What's the difference between having no role playing rules because you'll assume everyone will just freeform it versus having no roleplaying rules because you think it isn't important?
I'm not sure what you even think a "role-playing rule" /is/, so that's hard to answer. 13A, 4e, & 5e all have rules that define the character concept & tie it back to the setting (backrounds & icon relationships; backgrounds & Themes/Paths/Destinies; and backgrounds & personality traits, respectively) and rules to resolve challenges out of combat (backgrounds, skill challenges, and attribute checks, respectively). All three use alignment in some form.

Ultimately, though, they are Role-Playing Games - everything you do in one of them /is/ roleplaying, and all their rules support that.

It shares some similarities with 13th Age, after all. And people who have similar play styles to mine are seeing things in the game that I didn't. I still have my books, so I would like to give it another shot.
13A is actually a lot like 5e - no really, I can explain - not in design or implementation or even in presentation, but in that it hits many of the same goals, albeit from an entirely different angle. 13A combats are faster, not because options & monsters are paired down and set on easy mode, but because of the ingenious 'escalation die.' 13A evokes much of the 'feel' of the classic game, not by re-hashing its flaws but by lampshading & rationalizing the oddities those flaws led to that have become emblematic - the stand-out example, IMHO, is the conceit of the 'Living Dungeon,' but a more cogent one is the class designs, which harken to the problematic resource imbalances of classic D&D, but impose day-length arbitrarily (full heal-up after every 4th encounter, or campaign loss) to neatly solve them, where 5e just presents a guideline. 13A supports TotM, not by saying it defaults to it, but by having workable rules throughout that facilitate that style of play. One could go on and on.
But for not legally being able to put 'D&D' on the cover, 13A could be one of the best versions of that game, ever (OK, it's rather like PF, in a way, too). ;)

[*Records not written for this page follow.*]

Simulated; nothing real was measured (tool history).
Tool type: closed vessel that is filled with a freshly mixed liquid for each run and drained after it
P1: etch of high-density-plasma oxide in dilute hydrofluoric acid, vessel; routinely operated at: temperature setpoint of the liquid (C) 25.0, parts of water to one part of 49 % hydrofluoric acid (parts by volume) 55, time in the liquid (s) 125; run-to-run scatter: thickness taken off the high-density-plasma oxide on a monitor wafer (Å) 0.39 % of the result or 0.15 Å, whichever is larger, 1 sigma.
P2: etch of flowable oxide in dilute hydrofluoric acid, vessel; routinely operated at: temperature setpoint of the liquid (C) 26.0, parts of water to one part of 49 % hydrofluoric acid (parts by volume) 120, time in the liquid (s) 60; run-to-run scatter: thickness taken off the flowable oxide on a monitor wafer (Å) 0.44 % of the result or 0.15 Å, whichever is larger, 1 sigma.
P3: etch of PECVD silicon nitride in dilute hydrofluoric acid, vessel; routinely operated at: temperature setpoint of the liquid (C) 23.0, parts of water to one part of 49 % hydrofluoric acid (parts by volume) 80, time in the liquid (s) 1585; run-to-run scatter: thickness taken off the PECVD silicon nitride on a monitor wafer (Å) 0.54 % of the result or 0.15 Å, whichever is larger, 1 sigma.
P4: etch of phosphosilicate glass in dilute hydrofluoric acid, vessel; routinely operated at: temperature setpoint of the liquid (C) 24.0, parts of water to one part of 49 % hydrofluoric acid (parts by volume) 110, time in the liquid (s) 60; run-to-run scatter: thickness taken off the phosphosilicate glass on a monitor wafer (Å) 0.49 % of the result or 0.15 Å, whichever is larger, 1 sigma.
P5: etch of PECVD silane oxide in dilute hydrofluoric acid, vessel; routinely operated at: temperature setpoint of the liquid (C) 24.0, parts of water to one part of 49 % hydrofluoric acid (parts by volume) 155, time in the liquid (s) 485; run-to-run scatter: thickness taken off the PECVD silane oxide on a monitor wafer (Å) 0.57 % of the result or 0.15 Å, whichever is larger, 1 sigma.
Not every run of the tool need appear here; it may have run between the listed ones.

Conversely, 13A bears strong superficial mechanical resemblances to 4e - recoveries & rallies are rather like surges & second wind, it uses 4e's attacker-rolls-vs-defense scheme instead of AC & saving throws, monsters/NPCs are mechanically different from PCs, etc - but it doesn't retain as much 3.x-style customizability as 4e did, nor does it prioritize balance in the same way. FWIW.

But, to get back to the table-flip topic, 4e, 13A & 5e can all be run without minis. 13A, as already alluded to, has solid rules built in from the ground up that work smoothly with that mode of play. Ranges & areas (and, critically, who's caught in them), movement & melee can be run in an abstract, easy-to-track way, or they can be placed on a grid for ease of handling greater precision. 4e states everything in 'squares' and areas are neatly abstracted to squares (or cubes) as well - intentionally or not, that lends itself to much easier tracking of movement/positioning and who gets caught in what AE, even when you're /not/ using a grid. 5e, OTOH, approaches everything in terms of concrete feet: you move a certain number of feet, your range is so many tens of feet, areas are handled with a variety of precise geometric shapes to the foot. It's easy enough to divide by 5 (or even 10, almost everything is in increments of 10), create some 3.x-style templates, and run that on a grid, but it doesn't lend itself well to "TotM" unless you just toss it and ballpark everything under the rubric of DM's judgement (which, honestly, is exactly what you're expected to do - and for a lot more, besides).

I think D&Ds success, this long-anticipated come-back finally materializing, is largely because it's threaded the needle between being accessible (not intimidating, say, before you even try it) to new players, but acceptable to the old guard wining their endorsement (or at least, placating them enough that they refrain from actively campaigning against it). It's the same conundrum as faced comics franchises and any other properties with a very nerdy, committed fanbase when trying mainstream. If you just go forward with the status quo, you have something that's intimidating to the masses, and even if they try it, only a few will stick with it. If you change it enough to be more appealing to the vanilla set (once they try it), the existing fans will pan it, and fewer people will even try it ("wow, if the people who loved this hate it, it must not be worth even a look"). That's double true of a come-back property that was a huge fad in decades past: if you're going to try it, don't you want to 'see what all the fuss was about' with an 'authentic' version, rather than a modernized 'better' version that the few existing fans openly hate?
3.5 with 'back to the dungeon' & lavish rewards for system mastery appealed to the hard-core hobbyist, but was intimidating as heck to the potential new fan, while 4e was easy to learn/play/run for new/casual players (and didn't give system-masters too overwhelming an advantage), but utterly repugnant to the hard-core.

5e navigated between that Charybdis & Scylla - and it's success in doing so had nothing to do with nominally defaulting to TotM.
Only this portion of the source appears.